The protests and occupation lasted for a week, ending only when New York police moved in to clear them out. There were 712 arrests and more than 100 injuries. Even after the events were brought to a halt, the students called a strike that would shut the campus down for the rest of the semester.
The events at Columbia are just one example of the many and continuing ways America’s universities can — and do — prove themselves as voices deserving to be heard. Even the most youthful, idealistic demands can be answered, if they’re given by thousands of young idealists. So with its 35,000 brilliant minds and location in a state in the national spotlight with many different social and political issues, CU-Boulder sets itself up to be anything but the resounding disappointment it actually is.
Maybe it’s the lush mountain views or the great skiing down the road; maybe it’s only an unfortunate matter of happenstance. Whatever “it” is, it’s turned our student body into a sprawling incarnation of apathy, laxity and ineffectuality. I’m tired of begging my peers to vote in life-altering elections. I’m tired of the resigned shrugs that follow yet another email alerting us to a nearby incident of sexual assault. I’m tired of calling myself part of a community that can only gather itself as a united voice when a small green plant is the topic of interest.
We stand a mile above the sea. We climb mountains and we touch the stars. Where is it written that we can’t also fight for what affects us at ground level?
This country has changed drastically in the 46 years since the Columbia protests. There is no cause for revolution today, no reason to storm President Benson’s office and insist he sever all connection to a corrupted war. But I don’t feel confident that, if we found ourselves in troubled times again, we would be willing or able to rise to the occasion.

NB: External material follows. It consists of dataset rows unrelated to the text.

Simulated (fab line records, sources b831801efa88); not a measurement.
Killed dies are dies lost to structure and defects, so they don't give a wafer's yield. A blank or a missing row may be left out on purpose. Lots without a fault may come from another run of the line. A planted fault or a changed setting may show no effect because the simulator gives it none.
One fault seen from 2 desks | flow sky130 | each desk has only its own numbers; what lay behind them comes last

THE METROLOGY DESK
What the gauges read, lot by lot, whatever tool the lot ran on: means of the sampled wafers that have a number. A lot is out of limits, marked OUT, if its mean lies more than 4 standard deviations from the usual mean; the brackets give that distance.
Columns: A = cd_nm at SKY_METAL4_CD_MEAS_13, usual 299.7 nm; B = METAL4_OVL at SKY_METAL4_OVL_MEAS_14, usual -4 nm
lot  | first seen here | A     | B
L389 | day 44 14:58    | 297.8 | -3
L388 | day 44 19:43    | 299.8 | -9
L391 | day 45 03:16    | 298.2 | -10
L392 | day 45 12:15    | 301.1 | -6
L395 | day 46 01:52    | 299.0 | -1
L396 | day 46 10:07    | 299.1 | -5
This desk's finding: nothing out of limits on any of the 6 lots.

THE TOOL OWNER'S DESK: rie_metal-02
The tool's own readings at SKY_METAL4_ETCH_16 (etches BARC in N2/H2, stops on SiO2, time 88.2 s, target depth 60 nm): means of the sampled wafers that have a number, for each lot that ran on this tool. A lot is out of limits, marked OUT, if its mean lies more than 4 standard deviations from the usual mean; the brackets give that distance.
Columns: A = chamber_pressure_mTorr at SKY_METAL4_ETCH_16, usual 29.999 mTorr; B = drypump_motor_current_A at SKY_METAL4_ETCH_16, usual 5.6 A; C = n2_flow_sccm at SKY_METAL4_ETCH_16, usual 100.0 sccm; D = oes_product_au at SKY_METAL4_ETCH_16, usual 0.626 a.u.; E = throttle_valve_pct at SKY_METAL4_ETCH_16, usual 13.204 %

This is why I don’t so much invite as implore you, Buffs, to contribute your voices this semester, whether that be to this publication or straight to the administration’s inbox. The CUI’s opinion section will be doing our best to start conversations, debates and maybe even fires in the hopes that you will join us. Take your ideas and complaints beyond Facebook or comment threads. Prove to those you would contest that you have a voice worthy of their attention and respect. Prove to yourself that you have a voice in the first place. Join the conversation. The world is ready to listen.